Is my proof for this claim correct? Prove that for every $x,y\in\mathbb{R} $ such that $x,y>0$ and that fulfill $x\cdot y=1$, the following holds: 
$$x+y=2 \quad iff \quad x=y=1$$
Steps I took:
$$\frac { xy }{ x } =\frac { 1 }{ x } \Rightarrow y=\frac { 1 }{ x } $$
$$1+\frac { 1 }{ 1 } =2$$
Is this good enough? It feels like something is missing.
Constructing my proof using input from answers below:
Assume: $x,y\in\mathbb{R}$ such that $x,y>0$ and $xy=1$
1) $x+y=2\Rightarrow x=y=1$
$y=2-x\Rightarrow x+2-x=2$; therefore, $2-x=1$
2) $x=y=1\Rightarrow x+y=2$  
$x+(2-x)=2$
$x(2-x)=1\Rightarrow 2x-x^{ 2 }=1\Rightarrow x^2-2x+1=0$
$(x-1)^2=0\Rightarrow x=1$
$y=2-x\Rightarrow y=1$
 A: For the non-trivial way, suppose $x+y=2$, then $y=2-x$ and hence $x.(2-x)=1$, so $x^2-2x+1=0$. Now you can proceed from here.
A: In order to prove bi-conditional statements, iff, we must show that "both" directions are true. That is, if we have the statement "$A$ iff $B$", then we must show that "if $A$, then $B$. AND if $B$, then $A$", only then could we conclude $A$ iff $B$.
So, we first suppose that we have found $x,y \in \mathbb{R}$ such that $x,y > 0$ and $xy=1$. Then, we must show that (1) if $x +y =2 $, then $x=y=1$ AND (2) if $x=y=1$, then $x+y=2$. 
Direction (2) is painfully obvious, but use the comments from seeker for (1). What you have done in your post is show that if $xy=1$, then one number must be the multiplicative inverse of the other. This is fine, and in fact, true. However, this does not help prove your statement.  

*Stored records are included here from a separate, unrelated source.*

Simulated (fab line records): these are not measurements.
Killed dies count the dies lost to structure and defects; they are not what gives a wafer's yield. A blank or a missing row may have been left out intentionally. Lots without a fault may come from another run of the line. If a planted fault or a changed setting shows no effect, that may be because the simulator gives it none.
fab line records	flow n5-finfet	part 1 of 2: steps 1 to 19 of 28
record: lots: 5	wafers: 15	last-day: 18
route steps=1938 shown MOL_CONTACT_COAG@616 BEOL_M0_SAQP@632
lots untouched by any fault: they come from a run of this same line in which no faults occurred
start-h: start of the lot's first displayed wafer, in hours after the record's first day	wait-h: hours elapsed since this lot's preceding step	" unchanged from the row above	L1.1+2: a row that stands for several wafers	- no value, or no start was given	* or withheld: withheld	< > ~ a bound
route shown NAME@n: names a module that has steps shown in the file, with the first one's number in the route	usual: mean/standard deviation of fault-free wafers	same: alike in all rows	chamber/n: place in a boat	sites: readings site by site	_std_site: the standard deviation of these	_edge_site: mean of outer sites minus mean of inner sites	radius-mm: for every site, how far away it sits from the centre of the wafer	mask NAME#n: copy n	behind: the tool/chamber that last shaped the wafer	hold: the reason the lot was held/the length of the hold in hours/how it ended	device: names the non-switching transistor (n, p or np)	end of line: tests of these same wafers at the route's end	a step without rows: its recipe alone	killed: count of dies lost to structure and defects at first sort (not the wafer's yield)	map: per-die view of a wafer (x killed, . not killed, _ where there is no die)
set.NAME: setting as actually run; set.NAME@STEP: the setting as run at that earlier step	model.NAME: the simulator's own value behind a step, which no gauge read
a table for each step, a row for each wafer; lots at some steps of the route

A: The approaches described in the answers already posted are the most natural ones. But the following may be of interest. By expanding, we can show that for any $x$ and $y$ we have
$$(x-y)^2+4xy=(x+y)^2.\tag{1}$$
If $xy=1$ and $x+y=2$, then substituting in (1) we get $(x-y)^2=0$, and therefore $x=y$. Now from $x+y=2$ we find that $x=y=1$.
So if our two given equations hold, then $x=y=1$. And it is easy to verify that $x=y=1$ does indeed satisfy the equations.